The Federal Election Commission overstepped its bounds in allowing groups that fund certain election ads to keep their financiers anonymous, a federal judge ruled Friday.
U.S. District Judge Amy Berman Jackson's ruling could pave the way to requiring groups that spend money on electioneering communications _ ads that don't expressly advocate for or against a candidate running for federal office _ to disclose their donors.
The FEC ruled in 2007 that corporations and nonprofits did not have to reveal the identities of those who financed such ads. That regulation came in response to a Supreme Court ruling that gave more latitude to nonprofit groups _ like the Karl Rove-backed Crossroads GPS and the President Barack Obama-leaning Priorities USA _ on pre-election ads.
Campaign-finance regulations have received new scrutiny this election cycle, following a handful of federal court rulings that stripped away long-established limits on how much individuals and organizations may contribute to groups favoring certain candidates.

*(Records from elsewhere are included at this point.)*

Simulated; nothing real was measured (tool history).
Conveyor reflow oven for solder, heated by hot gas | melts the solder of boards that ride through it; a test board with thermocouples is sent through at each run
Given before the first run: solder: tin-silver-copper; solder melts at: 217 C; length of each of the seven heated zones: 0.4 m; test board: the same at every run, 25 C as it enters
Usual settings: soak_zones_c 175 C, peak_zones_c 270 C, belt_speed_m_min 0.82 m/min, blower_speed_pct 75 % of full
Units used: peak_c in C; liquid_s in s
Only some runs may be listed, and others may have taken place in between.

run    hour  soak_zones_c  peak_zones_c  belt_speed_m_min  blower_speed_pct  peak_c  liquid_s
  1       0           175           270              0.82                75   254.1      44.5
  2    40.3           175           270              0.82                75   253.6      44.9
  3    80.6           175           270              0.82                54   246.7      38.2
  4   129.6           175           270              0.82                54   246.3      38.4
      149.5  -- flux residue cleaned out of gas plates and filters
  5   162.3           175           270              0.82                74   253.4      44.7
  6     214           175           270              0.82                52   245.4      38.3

One such high-profile case, known as Citizens United, gave a green light for corporations and labor unions to spend unlimited sums of their cash on campaign ads. That effectively led to the expansion of "super" political action committees, which have expended more than $50 million on the Republican primary elections and are largely funded by wealthy donors.
Democratic Rep. Chris Van Hollen of Maryland, who brought the suit against the FEC last year, has also proposed a bill that would require more detailed disclosure requirements for campaign finance, known as the Disclose Act. That bill has garnered support in light of nonprofits funneling anonymous money to their affiliated super PACs, effectively shielding the names of some donors.
In her 31-page ruling, Jackson said the FEC did not have legislative authority to substantially change McCain-Feingold, officially known as the Bipartisan Campaign Reform Act of 2002. She said it is up to Congress, not the FEC, to make such changes.
The FEC, created in the 1970s in the wake of the Watergate scandal, is empowered to set regulations on campaign-finance law and enforce subsequent violations. The commission has struggled in recent months to define new regulations, largely due to a bitterly divided makeup of three Republican and three Democratic commissioners.
Under McCain-Feingold, groups that spend more than $10,000 per year on such campaign ads must file reports with the FEC. Some groups later testified before the FEC that disclosing all donors _ not ones who specifically earmarked their money for ads _ would be an administrative burden.